LAIKA Studios has spent the last decade not only fighting to keep stop motion animation relevant, but also working to take the old school art form to new technical heights — one frame at a time.

In the age of computer animation, the Oregon-based studio has produced several of the best and most beloved animated films of the last ten years: 2009’s Coraline, 2012’s ParaNorman, and most recently, 2014’s The Boxtrolls. Earlier this summer, Inverse visited the set of LAIKA’s next film, Kubo and the Two Strings (in theaters August 19), to take a close look at the process and talk to the creative team that brought to life the studio’s biggest film yet.

Once Pixar burst on to the scene with 1995’s Toy Story, computer animation quickly dominated the field — it was faster, cheaper, and more creatively freeing than anything that came before it. At LAIKA, though, the art of stop motion animation is very much alive. The technique is full of challenges and inherent limitations, but with an army of creatives and a unique hybrid method that blends visual effects and traditional tactile stop motion animation, LAIKA embraces those challenges and removes limitations with some ingenuity and a lot of Tyvek.
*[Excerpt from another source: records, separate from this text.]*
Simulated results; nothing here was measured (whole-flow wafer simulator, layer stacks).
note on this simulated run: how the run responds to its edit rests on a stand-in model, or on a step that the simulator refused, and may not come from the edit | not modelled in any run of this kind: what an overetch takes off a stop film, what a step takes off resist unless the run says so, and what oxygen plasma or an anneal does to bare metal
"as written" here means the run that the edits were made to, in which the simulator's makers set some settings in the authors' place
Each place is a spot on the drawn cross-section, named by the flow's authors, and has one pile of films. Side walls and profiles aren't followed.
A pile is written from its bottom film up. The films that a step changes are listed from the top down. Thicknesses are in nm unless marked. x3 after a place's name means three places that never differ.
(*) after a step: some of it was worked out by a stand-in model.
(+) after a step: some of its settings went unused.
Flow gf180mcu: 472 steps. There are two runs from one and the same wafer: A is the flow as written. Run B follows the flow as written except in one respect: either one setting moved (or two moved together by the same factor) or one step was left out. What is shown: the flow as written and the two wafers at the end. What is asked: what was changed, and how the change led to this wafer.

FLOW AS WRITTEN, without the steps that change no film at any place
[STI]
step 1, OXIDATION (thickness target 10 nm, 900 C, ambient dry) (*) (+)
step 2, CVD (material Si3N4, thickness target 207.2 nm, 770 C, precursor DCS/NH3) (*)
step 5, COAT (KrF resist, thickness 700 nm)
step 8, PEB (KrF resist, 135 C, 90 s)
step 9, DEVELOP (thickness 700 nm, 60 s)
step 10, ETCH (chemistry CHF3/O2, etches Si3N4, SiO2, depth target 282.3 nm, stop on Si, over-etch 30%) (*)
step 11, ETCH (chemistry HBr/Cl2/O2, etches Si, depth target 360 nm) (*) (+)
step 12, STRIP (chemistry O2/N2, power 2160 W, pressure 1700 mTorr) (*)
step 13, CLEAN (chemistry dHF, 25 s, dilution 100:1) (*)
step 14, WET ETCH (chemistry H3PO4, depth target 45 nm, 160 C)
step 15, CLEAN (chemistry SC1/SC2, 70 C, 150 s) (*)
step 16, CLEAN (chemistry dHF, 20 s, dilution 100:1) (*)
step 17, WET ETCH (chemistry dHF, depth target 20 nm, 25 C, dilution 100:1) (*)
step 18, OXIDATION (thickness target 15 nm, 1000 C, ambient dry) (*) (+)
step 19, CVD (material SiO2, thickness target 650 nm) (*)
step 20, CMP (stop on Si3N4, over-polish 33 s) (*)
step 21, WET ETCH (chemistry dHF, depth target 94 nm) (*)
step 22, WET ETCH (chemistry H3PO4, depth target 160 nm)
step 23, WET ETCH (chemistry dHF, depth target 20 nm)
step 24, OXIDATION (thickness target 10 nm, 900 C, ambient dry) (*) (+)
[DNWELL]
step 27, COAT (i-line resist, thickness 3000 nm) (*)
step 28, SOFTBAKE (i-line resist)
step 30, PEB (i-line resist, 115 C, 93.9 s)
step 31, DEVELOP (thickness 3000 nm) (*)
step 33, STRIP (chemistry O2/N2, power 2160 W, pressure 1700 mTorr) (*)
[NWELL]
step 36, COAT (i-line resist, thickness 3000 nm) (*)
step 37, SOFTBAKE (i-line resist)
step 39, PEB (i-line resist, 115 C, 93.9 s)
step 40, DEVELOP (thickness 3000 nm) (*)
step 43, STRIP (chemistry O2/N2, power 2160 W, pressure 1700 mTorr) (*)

Kubo and the Two Strings is LAIKA’s biggest undertaking to date. The story of Kubo’s (Art Parkinson) quest through a fantastical Japan to unravel the mystery of his legacy and save his family, Kubo and the Two Strings moves through a number of big, expansive locations. The world that Kubo and companions Monkey (Charlize Theron) and Beetle (Matthew McConaughey) traverse is full of forests, oceans, icy wastelands, and grand, mysterious structures like the Hall of Bones.

“We were looking at a story that was epic,” Visual Effects Supervisor Steve Emerson told Inverse. “It was beyond anything we’d ever done previously here at LAIKA. More environments, more effects, lots of crowds.”

The vast majority of the elements in stop motion films are designed and built in the physical world. Instead of actors, there are posable puppets. Instead of studio backlots, detailed sets are built in miniature. So, of course, an epic story meant an epic build. The entire production of Kubo and the Two Strings took 94 weeks and one hell of a shopping list.

Puppet Fabrication Supervisor Georgina Hayns with several of the origami puppets
Puppet Fabrication Supervisor Georgina Hayns with several of the origami puppets

As the heroes and central characters of these stories, the puppets are crucial. They come together in several parts, with costumes and body parts, internal armatures, and skin that’s made with soft materials like latexes and polyurethanes.

“We build it up, we get all of the right information, and we eventually end up with this fully articulated, tension-able, posable skeleton that is inside the puppet,” Georgina Hayns, the film’s Puppet Fabrication Supervisor, said.

Because elements of Kubo were inspired and influenced by origami, the appearance and texture of paper was central to the aesthetic of the film. But in building the prototype puppets for origami characters like the 2-inch tall Little Hanzo, Hayns and her team quickly found that actual paper wasn’t going to stand up to the demands of animation, which requires a lot of movement.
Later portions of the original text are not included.